Uno & Östen Kristiansson
Swedish designers and brothers Uno & Östen Kristiansson, known for their lighting and mirror designs, were particularly active from the 1950s to the 1970s in Sweden. They were prolific designers with a clear design aesthetic that is easily recognizable as Scandinavian modern. Although there is a dearth of biographical information available on the pair, their designs are nonetheless appreciated by vintage lovers, and are highly sought-after on the vintage market today.
Uno was born in 1925, and Östen two years later in 1927. Little is known about their formative years, but it can be surmised that they spent their early years in southern Sweden, learning the furniture trade from their father who ran his own furniture business, Vittsjö Furniture (established in 1919), named after the Swedish village in which it was located.
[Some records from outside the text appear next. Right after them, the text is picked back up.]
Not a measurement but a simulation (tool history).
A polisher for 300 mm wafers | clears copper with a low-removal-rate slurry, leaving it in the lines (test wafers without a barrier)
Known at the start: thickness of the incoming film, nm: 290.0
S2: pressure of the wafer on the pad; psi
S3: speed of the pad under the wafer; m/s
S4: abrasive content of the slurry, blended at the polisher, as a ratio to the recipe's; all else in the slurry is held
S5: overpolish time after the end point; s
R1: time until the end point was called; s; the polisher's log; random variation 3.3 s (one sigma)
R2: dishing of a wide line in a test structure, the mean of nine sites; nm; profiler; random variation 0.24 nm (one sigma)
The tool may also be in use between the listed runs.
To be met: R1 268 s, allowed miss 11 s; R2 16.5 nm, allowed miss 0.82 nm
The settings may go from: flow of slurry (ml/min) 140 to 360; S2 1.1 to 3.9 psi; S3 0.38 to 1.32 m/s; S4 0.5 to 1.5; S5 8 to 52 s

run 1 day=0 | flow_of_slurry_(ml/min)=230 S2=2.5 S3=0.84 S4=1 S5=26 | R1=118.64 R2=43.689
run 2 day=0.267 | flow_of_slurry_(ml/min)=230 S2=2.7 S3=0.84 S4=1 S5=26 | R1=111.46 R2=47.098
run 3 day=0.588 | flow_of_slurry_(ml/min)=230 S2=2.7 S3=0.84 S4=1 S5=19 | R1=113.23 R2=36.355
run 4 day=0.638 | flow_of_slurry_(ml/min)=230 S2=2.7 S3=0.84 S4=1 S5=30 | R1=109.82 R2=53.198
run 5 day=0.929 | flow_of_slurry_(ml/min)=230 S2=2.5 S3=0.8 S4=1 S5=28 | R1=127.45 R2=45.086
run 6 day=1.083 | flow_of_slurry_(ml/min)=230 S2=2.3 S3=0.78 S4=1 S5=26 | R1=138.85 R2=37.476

In 1950, Uno Kristiansson founded his own manufacturing company, Luxus, which was also situated in Vittsjö. He produced a range of products, including home and interior lamps, furniture and mirrors, that were designed by the two brothers. In the 1950s, the collections were launched nationally in Sweden, and internationally across Europe. In 1968, Luxus presented a collection of lamps with brightly colored textile shades that perfectly encapsulated the mood of the 1960s. They are said to have been designed by renowned Finnish textile artist Marjatta Metsovaara (1927-2014).
It is speculated that in 1966, Östen took over his father’s business and renamed it Östen Kristiansson AB, which now operates under its original name, Vittsjö Möbelfabrik AB. It is unclear what was produced during this time, or if the company was separate from Luxus.
Like many of their Scandinavian contemporaries, the Kristianssons favored teak in many of their designs, but did not shy from using glass, leather, plastic and acrylic. Standouts designs from the brothers include, the acrylic Plafo Ceiling Lamp (1950s), the opaline glass UFO Lamp (1950s)—which was made from acrylic in the 1960s, the Model 204 Hunting Chair (1954), and a series of minimalist mirrors from the 1960s that reflect the style of Jacques Adnet’s Circulaire Mirror (1950), which was originally produced by Hermès.
From the 1970s, Luxus focused on the creation of lighting for public spaces, once again featuring models made from acrylic, with contrasting minimal wood details. Many online sources list the Arkitektura Lamp, Candus Lamp, Skulptura Lamp, Discus Lamp, Pinus Lamp, and Rustikus Lamp (all 1970s) as part of the Luxus repertoire, yet there are few concrete examples available of this collection, and our editors are working hard to confirm the authenticity of these models.
Östen died in 2003, and is survived by his older brother. Today, their designs fetch high prices by vintage enthusiasts and design lovers looking to add some minimalist Scandinavian flair to their home.